Next task is to contribute my wasmtime changes back so we can have proper access permissions for preopened directories.

Turns out that the wasmtime folks recommended to not have access permissions for WASI preopens yet but rather wait it to be implemented "proper" in the future (ticket).

So I removed use of my custom wasmtime fork and instead upgraded to wasmtime 4.0. Any preopened directory will come with full access permissions until wasmtime allows us to restrict access.

In addition, I moved all WASI opts (but especially the directory preopen options) into Elixir structs. This makes it easier to upgrade them in the future because we will get proper compile-time errors whith missing or changed keys (e.g. for those future access permissions). This probably even improves usability.

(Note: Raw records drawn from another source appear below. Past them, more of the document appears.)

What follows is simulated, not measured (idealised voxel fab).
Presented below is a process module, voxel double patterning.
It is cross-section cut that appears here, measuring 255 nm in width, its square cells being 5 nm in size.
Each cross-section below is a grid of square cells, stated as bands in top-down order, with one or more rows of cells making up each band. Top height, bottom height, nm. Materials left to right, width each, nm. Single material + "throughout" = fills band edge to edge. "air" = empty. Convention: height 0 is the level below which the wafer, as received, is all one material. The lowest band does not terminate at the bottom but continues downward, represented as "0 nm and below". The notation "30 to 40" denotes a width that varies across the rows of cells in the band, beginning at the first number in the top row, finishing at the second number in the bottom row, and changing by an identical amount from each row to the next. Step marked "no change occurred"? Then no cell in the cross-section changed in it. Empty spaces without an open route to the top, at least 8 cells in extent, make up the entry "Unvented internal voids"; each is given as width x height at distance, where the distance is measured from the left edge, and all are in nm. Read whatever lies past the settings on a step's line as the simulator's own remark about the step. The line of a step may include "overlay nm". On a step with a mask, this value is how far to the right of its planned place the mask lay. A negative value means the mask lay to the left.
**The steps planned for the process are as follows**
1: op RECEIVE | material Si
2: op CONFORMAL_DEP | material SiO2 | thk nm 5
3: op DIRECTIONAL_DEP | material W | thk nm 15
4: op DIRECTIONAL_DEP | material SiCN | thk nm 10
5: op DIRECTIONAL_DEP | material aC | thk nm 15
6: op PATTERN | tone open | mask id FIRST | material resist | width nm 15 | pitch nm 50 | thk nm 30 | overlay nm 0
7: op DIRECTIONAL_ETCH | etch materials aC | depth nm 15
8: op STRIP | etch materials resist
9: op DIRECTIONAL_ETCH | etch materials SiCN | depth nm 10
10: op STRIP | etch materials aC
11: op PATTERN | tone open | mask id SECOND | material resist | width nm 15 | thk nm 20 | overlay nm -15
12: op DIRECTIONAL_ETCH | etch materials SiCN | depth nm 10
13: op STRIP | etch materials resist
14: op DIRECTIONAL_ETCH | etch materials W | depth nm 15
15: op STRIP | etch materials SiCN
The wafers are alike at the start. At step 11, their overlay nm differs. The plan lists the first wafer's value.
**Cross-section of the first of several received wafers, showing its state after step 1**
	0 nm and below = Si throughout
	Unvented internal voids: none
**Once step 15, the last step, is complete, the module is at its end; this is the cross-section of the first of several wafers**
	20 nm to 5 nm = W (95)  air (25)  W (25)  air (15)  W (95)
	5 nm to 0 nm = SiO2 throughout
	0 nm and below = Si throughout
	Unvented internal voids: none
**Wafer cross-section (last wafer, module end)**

tessi avatar Dec 30 '22 00:12 tessi

@brooksmtownsend did you have the time to try things out yet? No worries if not :)

I'll soon merge my work back into this repo (in some dev-branch, I guess) to prepare docs, polish, and release the new version

tessi avatar Dec 30 '22 00:12 tessi

The MR that brings the changes back is here and looks good. Docs are updated, changelog is written.

tessi avatar Jan 02 '23 09:01 tessi

Alright, merged the MR 🚢

tessi avatar Jan 03 '23 09:01 tessi